In retrospect, the year 2000 was outstanding for global output and trade growth. The expansion of international trade by 13% (US$ 6.2 trillion) was not only the strongest in more than a decade; it was also an important turning point in world trade performance. Growth of global trade fell to 1% in 2001.

By the last quarter of 2000, it was evident that a marked deceleration in trade growth was likely in 2001; however the outcome was worse than anyone expected. According to predictions made at the beginning of 2001, world merchandise trade was expected to grow at 7%. It grew by only 2%. It is also interesting to note that the value of world merchandise trade in the second quarter of 2001 was below that of the corresponding quarter in 2000, making it the first year-on-year decline in world trade (on a quarterly basis) since 1998, during the Asian financial crisis.
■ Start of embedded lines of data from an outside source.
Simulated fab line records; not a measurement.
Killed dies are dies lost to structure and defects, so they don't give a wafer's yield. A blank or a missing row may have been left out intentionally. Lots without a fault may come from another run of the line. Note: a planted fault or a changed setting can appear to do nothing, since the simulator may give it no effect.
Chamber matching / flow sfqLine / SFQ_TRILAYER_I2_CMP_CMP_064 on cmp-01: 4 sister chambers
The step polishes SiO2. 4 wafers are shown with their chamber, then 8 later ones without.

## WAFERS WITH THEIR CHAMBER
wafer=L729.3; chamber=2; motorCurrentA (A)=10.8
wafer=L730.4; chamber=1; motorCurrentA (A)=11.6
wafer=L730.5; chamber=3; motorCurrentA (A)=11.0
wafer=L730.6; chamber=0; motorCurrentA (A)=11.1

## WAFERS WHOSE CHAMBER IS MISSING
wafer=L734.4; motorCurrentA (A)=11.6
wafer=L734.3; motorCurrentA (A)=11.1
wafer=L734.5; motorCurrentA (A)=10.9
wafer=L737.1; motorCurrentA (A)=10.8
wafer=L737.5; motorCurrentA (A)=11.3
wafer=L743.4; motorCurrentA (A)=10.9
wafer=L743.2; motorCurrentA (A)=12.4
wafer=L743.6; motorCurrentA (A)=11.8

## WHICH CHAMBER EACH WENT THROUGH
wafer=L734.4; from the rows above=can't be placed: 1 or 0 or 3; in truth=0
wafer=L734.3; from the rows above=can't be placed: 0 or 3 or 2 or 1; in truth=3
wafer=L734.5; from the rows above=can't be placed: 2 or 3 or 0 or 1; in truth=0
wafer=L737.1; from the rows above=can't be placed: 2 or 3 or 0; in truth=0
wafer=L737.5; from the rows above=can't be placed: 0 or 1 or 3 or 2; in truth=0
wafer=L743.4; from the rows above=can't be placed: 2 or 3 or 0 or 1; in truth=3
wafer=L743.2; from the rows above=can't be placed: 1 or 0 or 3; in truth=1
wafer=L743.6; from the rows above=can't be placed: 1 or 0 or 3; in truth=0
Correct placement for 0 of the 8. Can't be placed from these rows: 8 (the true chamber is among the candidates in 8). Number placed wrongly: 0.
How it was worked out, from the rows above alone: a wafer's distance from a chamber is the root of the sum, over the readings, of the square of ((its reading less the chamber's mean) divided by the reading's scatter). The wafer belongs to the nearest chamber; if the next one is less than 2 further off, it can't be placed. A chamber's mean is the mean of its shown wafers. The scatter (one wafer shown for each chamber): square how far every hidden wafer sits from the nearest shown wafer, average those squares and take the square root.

This phenomenon is primarily due to the fact that for the first time since 1974–1975, the world’s major economies are decelerating in tandem. Europe displayed an unexpectedly strong slowdown in demand growth, imports to the US have stagnated since the first half of 2001, and Japan was still in recession.

The terrorist attacks on September 11th restrained trade flows further, exacerbating the already sharp cyclical downturn. Security concerns translated into higher freight rates, and limited air travel hindered the shipment of perishables and high-tech products. Trade in services such as tourism and business travel were also negatively affected by consumer sentiments.

The slowdown in US imports and investment, particularly in areas such as computers, electronics, and telecommunications, had major repercussions on global trade—especially East Asia. Japan and the Asian developing countries, which are major traders, reported double-digit percentage declines in the value of their merchandise trade in the second quarter of 2001. In contrast, in 2000 these countries, together with the countries in transition (Central Eastern Europe), recorded both the highest import and export growth among all regions.

Overall, growth of developing country exports declined from over 19% in 2000 to 2% in 2001. These effects are so pervasive because developing countries are now, more than ever, linked to global trade cycles in manufacturing. Most developing countries have been undergoing structural changes over the past decade, which include diversification of exports from commodities to manufactures.

Some might question the merit of such exposure to fluctuations in demand for manufactures. However, one should not lose sight of the fact that it is indeed their higher share in the exports of manufactures, which will allow these countries to increase their foothold in the global market and benefit from an eventual rebound in global demand. It is estimated that export prices of manufactured goods will increase by 4–4.5% in 2002.

In 2001, countries dependent on commodity exports were severely affected by the 9% decline in commodity prices, which have never really recovered from the East Asian crisis in 1997. Almost no rebound is expected for 2002, and only in 2003 are current losses likely to be made up, since market conditions continue to put downward pressure on commodity prices in local currencies. Substantial increases in the supply of commodities such as coffee, vegetable oils and timber, and currency weakness of major exporters relative to the US Dollar, all contributed to the decline in commodity prices.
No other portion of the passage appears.